Tactics[edit | edit source]

If you can smell the smoke and hear the gunfire, you're in a tactical situation. Tactical engagements are often called "battles." The battles of The Alamo and Little Big Horn are famous examples of tactical battles. While strategic situations may take months, years or even decades to play out, tactical situations are usually resolved in a few minutes to a few days. In land combat, tactical decisions are made at the lower levels of the command structure, from junior officers down to individual soldiers. In naval combat, they are typically made by junior to senior level officers commanding anything from a single ship to a large carrier group. In air combat, tactical decisions are made by squadron leaders, who are typically mid-level officers, to individual pilots. Tactical decisions must typically be made quickly, under fire, and with immediate life-and-death consequences.

Decisions can however, be both a tactically good decision, but a strategically bad decision. This is how tactics and strategy are usually differentiated. For example, the Japanese attack on Pearl Harbor destroyed far more American military resources than Japanese military resources. This was a tactical victory by the Japanese, but the overall grand strategy was a failure because the events following Pearl Harbor resulted in Japan's defeat.

Operations[edit | edit source]

Between the political abstractions that characterize strategy and the minute-to-minute, life-and-death drama that characterizes tactics, lies the realm of operations. Operations tend to be strictly military affairs and are orchestrated by senior military commanders, generals and admirals. Operations tend to be unfold over days, weeks or even months and to involve large numbers of men and several battles. The Invasion of Normandy and the Tet Offensive are famous examples of recent military operations. The distinctions between these levels are fuzzy. For example, in the Battle of Gettysburg in the Civil War, there were actually a number of smaller tactical engagements, making the overall Battle of Gettysburg look more like an operational engagement than a tactical one.

Military Branches and What They Do[edit | edit source]

The Army[edit | edit source]

The primary job of the army is to take and control territory and to stop the enemy from doing the same. Modern armies are composed of basically 3 groups. First is the infantry, composed of individual soldiers fighting "up close and personal" with personal, hand-held weapons. This is the dirtiest, most dangerous, and most important job in the military. In the beginning was the infantry, and the infantry is still considered "The Queen of the Battlefield." You can bomb the enemy's capital into a smoking rubble, but until your guys are walking around in its streets and cleared out any survivors, you can't claim to have conquered it.

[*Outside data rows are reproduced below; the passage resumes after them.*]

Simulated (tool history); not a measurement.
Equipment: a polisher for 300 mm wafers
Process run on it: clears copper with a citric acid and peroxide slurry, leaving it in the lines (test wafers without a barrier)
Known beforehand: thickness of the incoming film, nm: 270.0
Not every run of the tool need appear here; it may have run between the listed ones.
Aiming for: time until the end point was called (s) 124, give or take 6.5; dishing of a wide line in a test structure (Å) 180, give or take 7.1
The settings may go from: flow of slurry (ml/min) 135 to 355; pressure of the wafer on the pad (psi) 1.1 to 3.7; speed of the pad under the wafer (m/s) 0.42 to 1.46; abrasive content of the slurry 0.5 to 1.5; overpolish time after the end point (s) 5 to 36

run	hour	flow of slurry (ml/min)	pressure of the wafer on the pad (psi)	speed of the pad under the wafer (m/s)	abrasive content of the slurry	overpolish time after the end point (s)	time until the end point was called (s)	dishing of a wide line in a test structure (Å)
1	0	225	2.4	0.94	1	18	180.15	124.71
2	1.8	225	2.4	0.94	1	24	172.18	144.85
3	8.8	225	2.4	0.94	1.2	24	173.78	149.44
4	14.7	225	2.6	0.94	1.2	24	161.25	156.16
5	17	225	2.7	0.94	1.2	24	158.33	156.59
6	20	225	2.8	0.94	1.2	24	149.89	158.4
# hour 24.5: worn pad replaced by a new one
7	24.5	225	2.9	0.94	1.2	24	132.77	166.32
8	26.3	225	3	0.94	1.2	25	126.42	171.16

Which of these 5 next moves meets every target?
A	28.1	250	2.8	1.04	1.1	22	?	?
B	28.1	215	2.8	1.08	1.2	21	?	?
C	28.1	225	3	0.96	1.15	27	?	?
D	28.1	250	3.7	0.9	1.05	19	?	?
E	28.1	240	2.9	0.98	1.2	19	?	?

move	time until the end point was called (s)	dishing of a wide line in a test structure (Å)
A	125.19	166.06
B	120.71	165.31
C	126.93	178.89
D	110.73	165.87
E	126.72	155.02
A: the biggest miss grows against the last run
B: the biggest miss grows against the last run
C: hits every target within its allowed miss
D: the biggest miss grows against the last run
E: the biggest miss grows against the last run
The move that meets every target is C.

Then there is the artillery, composed of big guns, or more recently, rockets. The guys firing the big guns rarely see their targets. They rely on forward observers to tell them where to shoot. An observer can be a guy on a hilltop, a guy in an airplane or anywhere they can see the target. This is called "indirect fire." If the guys firing the guns can see their targets it is called "direct fire." Artillery guys hate direct fire because it means the enemy is way too close. Half of all combat casualties are caused by artillery, so locating and destroying the enemy's artillery is always a high priority.

Finally, there is armour or tanks. Tanks specialize in moving quickly across relatively open ground and delivering a lot of fire-power. While tanks look big and imposing, they do have their vulnerabilities. Their main one is that they can't see very well. So tanks depend on infantry to be their eyes. A tank without infantry cover is very vulnerable. The Marines like to say that "Hunting tanks is fun and easy." Tanks need room to move to be at their most effective, so they are of limited usefulness in heavy jungle or forest (like Vietnam), mountains (like Korea and much of Afghanistan), or in built-up cities (like Stalingrad). But in flat, open areas, like the deserts of Iraq and the steppes of Russia, they are fearsome indeed.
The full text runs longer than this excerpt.